MOMBASA, Kenya (Reuters) - When agents for Hollywood actor Samuel L Jackson came looking for Andrew Mwangura in Kenya, he could not meet them — he was on the run.
The man they call the “Pirate Whisperer” was dodging both local authorities and well-connected criminals who were chasing him for exposing the international links of a wave of hijackings afflicting the busy international shipping routes off Somalia.
“I said I was in trouble, come back again when the coast is clear,” Mwangura told Reuters in an interview at Mombasa port.
Tinseltown plans to make an action movie about the piracy scourge. Jackson is to play Mwangura — the quiet 47-year-old founder of the non-profit East African Seafarers’ Assistance Program with seemingly unrivalled contacts with maritime groups, ships, ports and even pirates around east Africa.

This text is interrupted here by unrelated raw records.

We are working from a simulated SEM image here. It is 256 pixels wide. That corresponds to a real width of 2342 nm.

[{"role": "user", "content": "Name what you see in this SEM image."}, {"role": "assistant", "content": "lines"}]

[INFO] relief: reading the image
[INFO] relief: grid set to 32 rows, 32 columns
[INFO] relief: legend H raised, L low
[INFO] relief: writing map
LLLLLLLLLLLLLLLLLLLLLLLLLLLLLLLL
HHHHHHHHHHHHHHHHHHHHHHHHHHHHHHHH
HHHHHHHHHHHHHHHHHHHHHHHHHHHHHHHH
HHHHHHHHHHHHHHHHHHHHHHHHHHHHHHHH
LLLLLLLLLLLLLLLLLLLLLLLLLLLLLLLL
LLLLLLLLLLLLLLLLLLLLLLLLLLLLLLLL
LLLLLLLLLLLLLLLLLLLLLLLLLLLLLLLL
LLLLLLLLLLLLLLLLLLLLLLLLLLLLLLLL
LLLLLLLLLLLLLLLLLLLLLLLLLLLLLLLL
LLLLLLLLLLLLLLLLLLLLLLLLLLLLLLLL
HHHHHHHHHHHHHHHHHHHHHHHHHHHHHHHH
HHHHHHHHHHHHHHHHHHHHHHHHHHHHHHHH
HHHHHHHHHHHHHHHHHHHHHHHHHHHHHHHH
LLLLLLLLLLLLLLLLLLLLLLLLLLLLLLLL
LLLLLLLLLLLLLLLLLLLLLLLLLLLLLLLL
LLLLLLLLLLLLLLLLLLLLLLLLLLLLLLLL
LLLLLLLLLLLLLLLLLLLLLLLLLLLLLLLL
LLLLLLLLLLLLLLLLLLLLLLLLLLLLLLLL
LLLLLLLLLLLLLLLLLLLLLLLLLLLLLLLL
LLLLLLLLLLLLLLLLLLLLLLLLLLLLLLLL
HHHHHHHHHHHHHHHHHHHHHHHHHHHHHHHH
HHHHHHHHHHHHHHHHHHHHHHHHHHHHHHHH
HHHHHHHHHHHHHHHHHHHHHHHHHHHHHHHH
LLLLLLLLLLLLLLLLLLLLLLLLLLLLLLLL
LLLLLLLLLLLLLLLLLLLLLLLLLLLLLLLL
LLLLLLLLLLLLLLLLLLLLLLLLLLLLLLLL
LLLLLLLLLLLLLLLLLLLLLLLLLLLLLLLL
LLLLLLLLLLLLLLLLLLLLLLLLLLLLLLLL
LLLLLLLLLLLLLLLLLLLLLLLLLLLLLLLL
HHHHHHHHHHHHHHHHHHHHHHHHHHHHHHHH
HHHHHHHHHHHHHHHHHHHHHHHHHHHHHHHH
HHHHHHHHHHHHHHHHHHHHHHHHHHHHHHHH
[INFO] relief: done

Himself a former seaman, Mwangura breaks news time and time again on seizures and releases of ships by Somali pirates, revealing details of ransom payments in what has become a multimillion dollar business.
He is a hero to seamen, but a pain for the pirates’ financiers, said to be sitting in Nairobi, Dubai and London, managing the business by calls to the gangs’ satellite phones. There are strong suspicions that officials in the region could be involved, and Mwangura has not been shy of saying that.
Now Jackson and filmmaker Andras Hamori have secured the rights to his life story — but getting a chance to sit down and talk scripts has been more difficult than expected.
Mwangura fell foul of the Kenyan government last year after the MV Faina, a Ukrainian ship carrying 33 tanks, was hijacked en route to Mombasa. Mwangura said the consignment was really for south Sudan — and not Kenya, as officially claimed.
In October, on his way to a talk-show where he was due to speak to the relatives of the Russian and Ukrainian crew, Mwangura was arrested.
“They were waiting for me in Moscow and Kiev on camera. But I was taken to police headquarters for interrogation.”
Mwangura spent nine days in jail. One frightening night, he said he was woken by security agents who wanted to take him out of the prison for reasons unknown.
“I think maybe they wanted to harm me,” he said.
His cellmates joined hands to prevent the guards from taking him, and he was left in jail.
Mwangura was charged with making alarming statements to foreign media and for possessing $2 worth of marijuana. The government called him a frontman and spokesman for the pirates.
He says the charges were trumped up to silence him, and the marijuana was planted. Charges were dropped last month.
“They were trying to stop me but they lost. You cannot stop a calling,” he said.
Mwangura still fears he may be attacked, not by the government now but by criminals unhappy with the light he shines on their activities. But he is now in contact with the filmmakers, and ready to collaborate with the project.
At first, the father-of-two was hesitant. “I’m not a movie actor, I don’t want to spoil their movie,” he said.
The film makers reassured him that they just wanted to capture the real Mwangura for their story. Experts will shadow him for a couple of weeks to get the feel of his mannerisms.
At first he kept the film quiet, even from his wife, but now the news is out.
“Local media, TV and radio. People are calling, congratulating. Others come up with ideas — they say to do the film in a few different languages: Chinese, Pinoy, Arabic and Vietnamese, to represent the seafarers of the world. But I have no power on that, it is up to them.”
Mwangura is amazed at how often his name appears in a Google search, and the National Museum of Kenya wants to record his story for posterity too.
He says he has no time to watch films and still has not seen a Samuel L Jackson movie. But he hopes the film project will help to raise public awareness of seafarers, the “forgotten people” as he calls them, who keep sea trade alive.